MIAMI Commercal Economic Insights from the MIAMI REALTORS Chief Economist
MIAMI Commercal Economic Insights from the MIAMI REALTORS Chief Economist

By Gay Cororaton, MIAMI REALTORS Chief Economist

 

Key Takeaways

  1. Fort Lauderdale led 30 market areas in multifamily investment profitability, with the highest cap rate of 6.3%, according to Yardi Matrix.
  2. Net absorption in the first three quarters of 2025 outpaced new deliveries of multifamily units in the Fort Lauderdale market area, resulting in a tighter vacancy rate of 7.9% compared to nationally (9.0%), according to Cushman and Wakefield.
  3. Broward County landed the biggest multifamily deals in the first quarters of 2025, according to Miami Realtors analysis of county records.

 

Download the 2025 Q3 Southeast Florida Residential Rental Market Report HERE.

 

Fort Lauderdale has highest cap rates (profitability indicator) among 30 markets

Investing in the Southeast Florida market yielded higher returns among 30 major markets year-to-date through September 2025, with Fort Lauderdale leading the list.

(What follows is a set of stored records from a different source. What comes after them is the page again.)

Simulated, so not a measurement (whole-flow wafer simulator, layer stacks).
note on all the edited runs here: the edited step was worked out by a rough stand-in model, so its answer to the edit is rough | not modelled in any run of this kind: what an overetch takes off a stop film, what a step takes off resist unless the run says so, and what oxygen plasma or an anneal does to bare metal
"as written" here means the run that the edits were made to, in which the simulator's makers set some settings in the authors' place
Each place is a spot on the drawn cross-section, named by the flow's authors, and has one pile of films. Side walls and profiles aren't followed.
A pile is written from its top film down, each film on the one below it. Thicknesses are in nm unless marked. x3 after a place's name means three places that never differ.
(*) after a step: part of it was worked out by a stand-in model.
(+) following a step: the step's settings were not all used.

According to Yardi Matrix/Bisnow, Fort Lauderdale had the highest cap rate, at 6.27%. In the Miami market area, the average cap rate was 5.79%. In Palm Beach/Boca Raton, the cap rate was 4.98%.

These higher cap rates outpace the cap rates in the more expensive markets of Manhattan (5.24%),Los Angeles (4.86%), Washington DC (4.47%), and San Francisco (3.88%), where investors pay a higher price for a dollar of first-year net operating income.

 

Net absorption outpace new deliveries in Fort Lauderdale and Palm Beach

In multifamily buildings with over 50 units, Cushman and Wakefield reported lower vacancy rates in Broward County and Palm Beach County compared to Miami-Dade County.

In multifamily buildings with more than 50 units, the vacancy rate in the Fort Lauderdale market area in 2025 Q3 was 7.9%, and in the Palm Beach market area, at 7.3%. In the Miami market area, the vacancy rate was 9.1%. Nationally, the vacancy rate was 9.0%.

Net absorption  (demand) has outpaced new deliveries (supply) in Broward County and Palm Beach County. in the Fort Lauderdale market area, deliveries of 2,781 units were below the net absorption of 3,005 units. In the Palm Beach market area, deliveries of 733 units also lagged the net absorption of 1,608 units, according to Cushman and Wakefield estimates. In contrast,  deliveries (supply) outpaced net absorption (demand) in the Miami market area. Year-to-date through 2025 Q3, there were 6,282 units delivered in multifamily buildings with over 50 units, outpacing the net absorption of 4,983 units.

The tighter vacancy rate in Broward County and Palm Beach County indicates asking rents could firm up further. During 2025 Q3, the asking rent on units in multifamily buildings with more than 50 units rose 0.5% year-over-year in Fort Lauderdale too $2,411. In the Palm Beach market area, the rent rose to Broward County to 0.6% to $2,546. The Miami market area posted the highest rent growth of 1.7% to $2,557.

 

Broward County lands two largest multifamily deals in Southeast Florida in 2025

According to MIAMI Realtors® analysis of county records, sales of multifamily properties in the counties of Miami-Dade, Broward, and Palm Beach in the first three quarters of 2025 rose to $3.1 billion, a sustained increase from last year’s $3.0 billion over the same period. (see Southeast Florida Commercial Sales Volume Rose 18% to $9.6 Billion in 2025 Q1-Q3 – MIAMI REALTORS®)

In Broward County, multifamily sales volume rose to $1.28 billion, up 20% from one year ago. Broward County saw the two largest multifamily deals in South Florida. The largest deal is the acquisition by Ponte Gadea of a multifamily building on 201 S Federal Highway, Fort Lauderdale  for $165 million. The second largest deal is the acquisition by TA Pembroke Pines of a multifamily building on 16700 Sheridan Street, Pembroke Pines, for $118 million.